The Civil Unions Bill will recognise same-sex partnerships and give them the same rights and duties as married couples, it was revealed this morning.
The Bill is due to be published in the Government Gazette later today.
Public Dialogue and Civil Rights Minister Helena Dalli said the debate about the Bill will start in Parliament tomorrow.
Dr Dalli said that what was important was not just the legislation but the social and cultural aspect linked to gay rights and how the rest of society looked at this community.
"We are people before we are straight, gay, black, white or red," she told reporters.
"We have to move towards a society that shuns discrimination and everyone enjoys rights to live a happy life."
She said the Bill taken on board by the Government was exactly as it had been put forward by the consultative council on gay rights.
Cyrus Engerer, who leads the consultative council said the proposed law is based on Danish law enacted in the 1980s.
"It is a very short, succinct law that says all rights pertaining to a married heterosexual couple apply to gay partners who join in a civil union," he said.
The Bill also makes provisions for the recognition of gay marriages contracted abroad.
Neil Falzon, a human rights lawyer, involved in the drafting of the Bill said the law was very simple.
Every right and obligation pertaining to marriage applies to civil unions as well.
"This is a very important step for the LGBTI community and a first step towards total equality in marriage."
Gabi Calleja, head of the Malta Gay Rights Movement, welcomed the Bill.
"Our aim remains equality in marriage and this law is closest we can get to marriage without calling it marriage.
"A lot of couples will benefit from this law and solve practical problems they face."
She thanked the Prime Minister for his support to push for this law, as well as LGBT Labour and all those who have for the past decade campaigned for equality.

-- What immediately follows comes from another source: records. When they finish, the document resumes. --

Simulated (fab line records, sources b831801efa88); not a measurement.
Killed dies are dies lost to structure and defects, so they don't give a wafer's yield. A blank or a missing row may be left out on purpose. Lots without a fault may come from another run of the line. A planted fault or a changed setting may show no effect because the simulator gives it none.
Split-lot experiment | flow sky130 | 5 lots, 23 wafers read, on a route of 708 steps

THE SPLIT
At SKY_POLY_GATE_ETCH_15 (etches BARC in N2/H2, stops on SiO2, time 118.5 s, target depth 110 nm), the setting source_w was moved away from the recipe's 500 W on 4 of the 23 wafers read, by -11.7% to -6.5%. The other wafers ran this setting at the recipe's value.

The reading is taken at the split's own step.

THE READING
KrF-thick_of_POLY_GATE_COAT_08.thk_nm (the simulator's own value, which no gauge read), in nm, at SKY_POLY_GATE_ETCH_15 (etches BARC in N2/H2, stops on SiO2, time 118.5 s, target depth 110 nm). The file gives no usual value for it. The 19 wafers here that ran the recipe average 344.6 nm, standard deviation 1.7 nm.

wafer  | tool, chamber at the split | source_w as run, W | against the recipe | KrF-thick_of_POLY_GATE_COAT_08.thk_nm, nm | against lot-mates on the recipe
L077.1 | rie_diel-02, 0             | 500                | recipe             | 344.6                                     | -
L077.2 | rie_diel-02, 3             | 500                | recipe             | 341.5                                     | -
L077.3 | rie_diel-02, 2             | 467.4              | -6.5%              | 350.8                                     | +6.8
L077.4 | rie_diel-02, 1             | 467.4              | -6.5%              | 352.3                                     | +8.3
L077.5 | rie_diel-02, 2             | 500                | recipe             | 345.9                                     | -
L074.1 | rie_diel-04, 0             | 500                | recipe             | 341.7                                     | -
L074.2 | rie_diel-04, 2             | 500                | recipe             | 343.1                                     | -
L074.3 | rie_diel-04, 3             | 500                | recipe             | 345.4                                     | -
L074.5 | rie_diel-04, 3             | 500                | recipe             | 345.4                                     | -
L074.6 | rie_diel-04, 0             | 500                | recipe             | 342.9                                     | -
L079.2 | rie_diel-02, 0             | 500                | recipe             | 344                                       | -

Asked about the anomaly that may be created by the recognition of gay marriages contracted abroad, Dr Dalli said this was "a positive anomaly to have" because it could push society towards more change in the future.
"We are bound by our electoral programme but this is not a law cast in stone it will evolve along with society," she said.
Dr Dalli said a private members' bill proposed by Opposition MP Claudette Buttigieg to include provisions against discrimination based on sexual orientation in the Constitution, will start to be discussed in Parliament on Wednesday.
The bill gives same sex couples the same rights as married couples in issues such as taxation, inheritance, child adoption and social benefits.